Chipotle Mexican Grill reported its first-quarter financial results on Tuesday after the market closed and the stock is climbing steeply in extended session trading, rallying 3.6%.
The company’s revenue in the first three months of 2020 increased 7.8% to $1.4 billion from a year earlier and was more or less in line with analysts’ expectations.
Chipotle said that digital sales were over twice as much in March, aiding the company to generate positive same-store sales growth despite increasingly stringent social-distancing measures that are hammering the foodservice and restaurant industry.
Chipotle reported earnings per share of $3.08 adjusted versus the $2.90 expected, and revenue of $1.41 billion versus the $1.41 billion anticipated by analysts, based on a survey of analysts by Refinitiv.

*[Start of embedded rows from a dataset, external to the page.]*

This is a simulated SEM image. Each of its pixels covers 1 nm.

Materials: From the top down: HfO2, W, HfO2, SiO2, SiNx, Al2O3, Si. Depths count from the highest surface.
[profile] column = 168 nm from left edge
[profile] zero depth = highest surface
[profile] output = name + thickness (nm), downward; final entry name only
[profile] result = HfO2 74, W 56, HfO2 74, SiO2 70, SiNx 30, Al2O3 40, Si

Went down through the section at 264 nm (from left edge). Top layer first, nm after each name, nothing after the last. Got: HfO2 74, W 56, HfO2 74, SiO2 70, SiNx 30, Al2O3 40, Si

The Mexican chain released a fiscal first-quarter net income of $76.39 million, or $2.70 per share, down from $88.13 million, or $3.13 per share, a year prior, while net sales spiked 7.8% to $1.41 billion, and same-store sales climbed 3.3%, even though overall transactions slipped 1.4%.
Much of the company’s success may be due to its concentration on digital consumers, who are more likely to place orders for pickup in the era of quarantine and mandated shelter-in-place regulations.
Under CEO Brian Niccol, Chipotle has started growing its digital sales by enhancing the mobile app and exclusively partnering with DoorDash for delivery, and in March, it added Uber Eats as a delivery partner as well.
Financial expert Jim Cramer is a fan of the company as well, and advised on CNBC, “I think Chipotle’s good if you can get it under $800. Remember: this is a stock that is kind of impervious. Why? Because it’s got a great balance sheet and that’s what we’re looking at is balance sheets.”
For investors looking at ETFs that contain the Mexican restaurant, there are several to choose from. In addition to more common names like the SPDR S&P 500 ETF (NYSEArca: SPY), the Invesco Dynamic Leisure and Entertainment ETF (PEJ) and the Invesco DWA Consumer Cyclicals Momentum ETF (PEZ) are two of the ETFs with larger allocations of the stock.